Bruce J. Biddle was Professor Emeritus of both Psychology and Sociology at the University of Missouri in Columbia, where he founded that university’s doctoral program in social psychology, founded (and for 30 years) served as director for its Center for Research in Social Behavior, and served as Founding Editor for the journal, Social Psychology of Education. His long-term research and scholarly endeavors involved work on role theory, the role of the teacher, classroom interaction, youth decision-making, relations between social theory, social research, and policymaking in advanced, industrial nations, and recent, fraudulent attacks on American public education—and he published many articles and books on these topics, often co-authoring with talented colleagues. 

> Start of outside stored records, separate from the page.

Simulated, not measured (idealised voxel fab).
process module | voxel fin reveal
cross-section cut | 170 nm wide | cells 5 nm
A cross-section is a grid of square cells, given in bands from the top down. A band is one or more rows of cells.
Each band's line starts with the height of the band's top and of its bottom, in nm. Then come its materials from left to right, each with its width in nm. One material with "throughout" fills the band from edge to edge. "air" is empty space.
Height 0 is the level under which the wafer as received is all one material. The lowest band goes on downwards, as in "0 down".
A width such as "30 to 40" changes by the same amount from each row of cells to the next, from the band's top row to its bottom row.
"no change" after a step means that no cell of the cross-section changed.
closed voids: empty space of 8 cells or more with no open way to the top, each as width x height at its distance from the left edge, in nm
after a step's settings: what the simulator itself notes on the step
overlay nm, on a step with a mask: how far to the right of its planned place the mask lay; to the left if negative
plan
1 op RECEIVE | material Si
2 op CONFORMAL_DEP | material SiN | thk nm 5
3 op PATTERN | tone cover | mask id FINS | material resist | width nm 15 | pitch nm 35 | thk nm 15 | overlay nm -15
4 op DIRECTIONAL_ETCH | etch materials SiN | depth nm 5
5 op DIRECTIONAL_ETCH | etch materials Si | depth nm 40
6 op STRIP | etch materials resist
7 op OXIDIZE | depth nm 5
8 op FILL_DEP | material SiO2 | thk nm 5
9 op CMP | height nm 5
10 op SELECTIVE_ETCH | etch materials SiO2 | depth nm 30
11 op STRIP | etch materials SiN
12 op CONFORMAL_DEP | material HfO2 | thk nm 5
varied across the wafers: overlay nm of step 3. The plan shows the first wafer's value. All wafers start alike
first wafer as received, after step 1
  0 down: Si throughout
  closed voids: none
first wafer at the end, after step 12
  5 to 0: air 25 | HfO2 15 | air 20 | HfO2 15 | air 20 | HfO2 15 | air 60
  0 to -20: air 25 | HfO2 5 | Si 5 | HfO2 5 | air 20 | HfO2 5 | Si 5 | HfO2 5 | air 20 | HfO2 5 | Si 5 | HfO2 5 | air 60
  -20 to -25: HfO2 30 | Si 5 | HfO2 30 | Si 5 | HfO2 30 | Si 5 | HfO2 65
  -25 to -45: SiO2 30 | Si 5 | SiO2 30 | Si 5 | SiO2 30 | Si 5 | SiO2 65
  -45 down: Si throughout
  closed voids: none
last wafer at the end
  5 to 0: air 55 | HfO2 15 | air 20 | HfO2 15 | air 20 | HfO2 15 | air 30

Long interested in the effects of national contexts on institutions, role expectations, and behaviors, he also collaborated with scholars from the U.S. and other countries including Australia, France, New Zealand, Norway, and the United Kingdom on three major comparative studies. Educated at Antioch College, the University of North Carolina, and the University of Michigan (from which he received his Ph.D. in Social Psychology), he also held academic appointments at the University of Kentucky, the University of Kansas City, the University of Michigan, and Columbia University’s Teachers College, as well as three Australian campuses--the University of Queensland (in Brisbane), Monash University (in Melbourne), and The Australian National University (in Canberra). 

His most influential books were three monographs, The Study of Teaching (Holt, 1974, co-authored with Michael Dunkin), Role Theory: Expectations, Identities, and Behaviors (Academic Press, 1979), and The Manufactured Crisis: Myths, Fraud, and the Attack on America’s Public Schools (Addison-Wesley-Longan, 1995, co-authored with David Berliner). He studied and wrote about the massive, unforgivable amount of youth poverty tolerated in U.S. and the destructive effects of that poverty in American education, in his book The Unacknowledged Disaster: Youth Poverty and Educational Failure in America (Sense Publishers).